Applications that use XML databases are vulnerable to injection attacks. Read on to find out how XPATH queries are manipulated to access sensitive information
In a typical Web Application architecture, all data is stored on a Database server. This server can be storing data in various formats like an RDBMS database, LDAP or XML. Based on the user input, the application queries the server and accesses the information. Attackers manage to extract more information than allowed by manipulating the query with specially crafted inputs. Here, we'll be discussing XPATH Injection techniques to extract data from XML databases. Before we go deeper into understanding XPATH injection lets take a brief look at what XML is and how an XPath query is formed.
XML and XPATH
XML stands for Extensible Markup Language and was designed to describe data. It allows programmers to create their own customized tags to store data . An XML document is similar to an RDBMS Database except for the way data is stored in them. In case of a DB, data is stored in a table in rows and columns whereas in XML the data is stored in nodes in a tree form. XML Path or XPath language is used for querying information from the nodes of an XML document. Path expressions are used to access elements and attributes in an XML document, which return a node-set, a string, a Boolean or a number. XPath contains a library of 100 built-in functions like Boolean values, date and time comparison, string values etc.

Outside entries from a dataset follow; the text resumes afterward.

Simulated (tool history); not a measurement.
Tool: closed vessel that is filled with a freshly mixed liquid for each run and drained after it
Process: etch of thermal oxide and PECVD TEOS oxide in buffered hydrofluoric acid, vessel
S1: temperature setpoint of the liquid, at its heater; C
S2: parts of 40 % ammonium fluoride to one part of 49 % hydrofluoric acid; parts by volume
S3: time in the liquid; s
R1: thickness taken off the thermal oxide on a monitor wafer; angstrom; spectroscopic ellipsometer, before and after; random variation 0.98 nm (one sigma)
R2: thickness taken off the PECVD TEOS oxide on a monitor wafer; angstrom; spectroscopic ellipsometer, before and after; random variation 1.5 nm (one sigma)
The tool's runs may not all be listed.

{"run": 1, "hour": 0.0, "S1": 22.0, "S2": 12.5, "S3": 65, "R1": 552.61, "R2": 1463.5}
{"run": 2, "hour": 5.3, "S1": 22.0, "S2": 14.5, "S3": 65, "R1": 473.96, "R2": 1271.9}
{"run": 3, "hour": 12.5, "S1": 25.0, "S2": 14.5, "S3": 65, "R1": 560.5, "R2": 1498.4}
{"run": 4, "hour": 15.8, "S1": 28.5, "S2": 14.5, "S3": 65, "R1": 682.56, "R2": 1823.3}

Lets us take an example of an XML document called users.xml and see how an XPath function can be used to retrieve information:
<?xml version="1.0" encoding="ISO-8859-1"?>
<LoginID> abc </LoginID>
<cardno> 568100123412 </cardno>
<accountno> 11123 </accountno>
<passwd> test123 </passwd>
<cardno> 506800212114 </cardno>
<LoginID> xyz </LoginID>
<accountno> 56723 </accountno>
<passwd> testing234 </passwd>
The function selectNodes takes as parameter the path-expression which will extract the value in the cardno node under the savings node from the users.xml document. The path expression for the cardno in this case is
The result of the above query will be--
When an application has to retrieve some information from the XML based on user input, it fires an XPath query which gets executed at the server.
XPATH Injection Attack Techniques
These are some of the different ways XPATH injection attacks can be carried out.
Since RDBMS databases are used extensively, SQL injection has been a favorite of attackers for a long time. Let's say we have an application which connects to a DB having a users table. So for authenticating the user, the SQL query that will be used is
Select * from users where LoginID=' ' and passwd=' '
In this query the user has to give the LoginID and the passwd as input. If an attacker enters the following in the LoginID field
abc' or 1=1 --
the query formed will be
Select * from users where LoginID = 'abc' or 1=1 -- 'and passwd=' '
Since -- is used for commenting out a line in SQL, the
' and passwd=' ' part of the query is not executed and the query returns true. So, the attacker gains entry into the application. XPATH injection attacks also work on similar lines. However there is no equivalent of -- in XPATH to comment out parts of the query. Lets see how this is achieved. The XPath query used for authentication can be
String(//users[LoginID/text()=' " + txtLoginID.Text + " ' and passwd/text()=' "+ txtPasswd.Text +" '])
If the input is
abc' or 1=1 or 'a'='b, the query will be
String(//users[LoginID/text()='abc' or 1=1 or 'a'='b' and passwd/text()=''])
LoginID='abc' or 1=1 or 'a'='b' and passwd/text()=' '
can be represented as
A OR B OR C AND D
In case of logical operators AND has higher precedence than OR, so the above expression can also be written as (A OR B) OR (C AND D). So if either A or B are true the expression will evaluate to true irrespective of what (C AND D) returns. In the user input for our query B is 1=1, making (A OR B) always true. Hence our query returns true and the user is able to login.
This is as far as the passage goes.